G: I should have mentioned that you also had wartime experience. During World War II, you flew a B-24 bomber out of Italy. [You flew] thirty-five or so missions, which won for you the Distinguished Flying Cross. After that, it was your original intention, I believe, to enter the ministry, which had been the profession and calling of your father. Did you go to Northwestern University originally with that in mind? 

M: I did. I came out of World War II thinking that whatever time I had left in life I would devote to the cause of world peace. I still think that is the number one challenge before the human race — to find some way to achieve our salvation from nuclear annihilation. I worry about these conventional weapons, too. We are undergoing a revolution where we are becoming vastly more destructive than we were in any previous war. 

The experience that I had thirty-five or forty years ago dealing with the destruction in World War II has convinced me that we have to do everything in our power to find some arrangement to break free from the war system. 

It is war itself that is the evil. It is not nuclear power that is the evil; it is the war system that is the evil in the international community. Countries have achieved the capacity to utterly destroy each other and maybe to end all life on this planet. We have got to find some better way of settling our differences than killing each other, which could mean the end of the race. 

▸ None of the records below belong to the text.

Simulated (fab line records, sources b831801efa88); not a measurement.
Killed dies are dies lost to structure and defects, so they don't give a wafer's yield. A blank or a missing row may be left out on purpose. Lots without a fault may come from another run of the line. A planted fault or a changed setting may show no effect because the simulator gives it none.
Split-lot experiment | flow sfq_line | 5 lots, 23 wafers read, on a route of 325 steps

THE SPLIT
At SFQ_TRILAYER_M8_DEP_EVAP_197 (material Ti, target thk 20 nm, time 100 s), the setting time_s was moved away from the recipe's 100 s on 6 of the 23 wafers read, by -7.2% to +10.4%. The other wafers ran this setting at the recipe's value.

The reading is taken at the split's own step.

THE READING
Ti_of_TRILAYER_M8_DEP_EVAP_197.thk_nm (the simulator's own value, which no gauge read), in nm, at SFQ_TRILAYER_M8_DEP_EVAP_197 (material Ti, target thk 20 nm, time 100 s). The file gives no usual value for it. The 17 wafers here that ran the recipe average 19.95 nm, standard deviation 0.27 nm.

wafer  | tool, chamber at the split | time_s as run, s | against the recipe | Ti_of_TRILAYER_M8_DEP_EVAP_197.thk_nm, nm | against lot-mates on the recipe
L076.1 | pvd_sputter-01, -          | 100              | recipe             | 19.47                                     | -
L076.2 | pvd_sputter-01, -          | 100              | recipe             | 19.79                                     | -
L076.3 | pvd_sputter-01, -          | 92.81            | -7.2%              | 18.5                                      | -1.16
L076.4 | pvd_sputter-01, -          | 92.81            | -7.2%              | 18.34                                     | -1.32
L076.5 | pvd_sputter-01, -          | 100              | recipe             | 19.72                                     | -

G: I am interested to hear you say that it is not nuclear weapons, as such, that have altered the dimensions of warfare. I would venture to say that man has always been prepared to destroy his enemies by whatever means happen to be at hand. Indeed, many people tend to forget that in the closing years of World War II, the United States was routinely destroying many more lives than were lost in Hiroshima [August 6, 1945] with the A-bomb —  with the incendiary fire-bombing of Tokyo [beginning March 1945] and other cities in Japan. In just one night’s raid  before August 1945 when the A-bomb was dropped, the United States destroyed more lives than were lost with the dropping of the A-bomb. 

M: We have already dropped nuclear weapons on great cities. We did that in Japan in 1945 [Hiroshima and Nagasaki, August 1945]. That argument is about whether or not mankind might have the recklessness to use nuclear weapons. We have used them once. That is why I think it is so important that we invest more time and energy than we have in the past trying to strengthen the international organizations like the United Nations, the peace-keeping capacity that we have to see that war is contained and prevented. 

We have, incidentally, about forty wars going on right now around the world. Some of them [are] very bloody conflicts, so the danger and violence is never very far away. 

G: You are very much concerned about what is happening in Central America and the United States’s involvement in not only El Salvador, but now, most recently, the Honduran-originated excursion into Nicaragua. 

M: Dean Gannon, I cannot prove this, but I am convinced in my own mind that the United States is arming, equipping, and training those Honduran forces who are coming across the line into Nicaragua. I think the administration has made a calculated decision to overthrow the Nicaraguan government. They are using elements that once comprised General Somoza’s national guard — some of them very brutal, hard-boiled killers — to regroup on the Honduran side, come across the line into Nicaragua and to attempt a military overthrow of the Sandinistan government. 

I would not argue that the Sandinista government is perfect, but I would say that it replaced one of the most depressive governments in Central America when it overturned General Somoza [Sandinista Revolution in 1979]. 

I think it is not in the interest of the United States, either in terms of our fundamental national interest or the values that we cherish in this country, for us to get mixed up in a clandestine effort to overturn that existing government in Nicaragua. 

G: I know that you are concerned about the military posture of the United States, vis-a-vis the Soviet Union. You have expressed yourself on numerous occasions as gravely worried about the direction the arms race is taking. Do you think that a critical mass has been built up in the arms race which would encourage the theory that the arms race is almost out of human control — that we have almost lost our grip upon weapons that are of such magnitude [that] they seem to have blunted our rational capacity to deal with it? 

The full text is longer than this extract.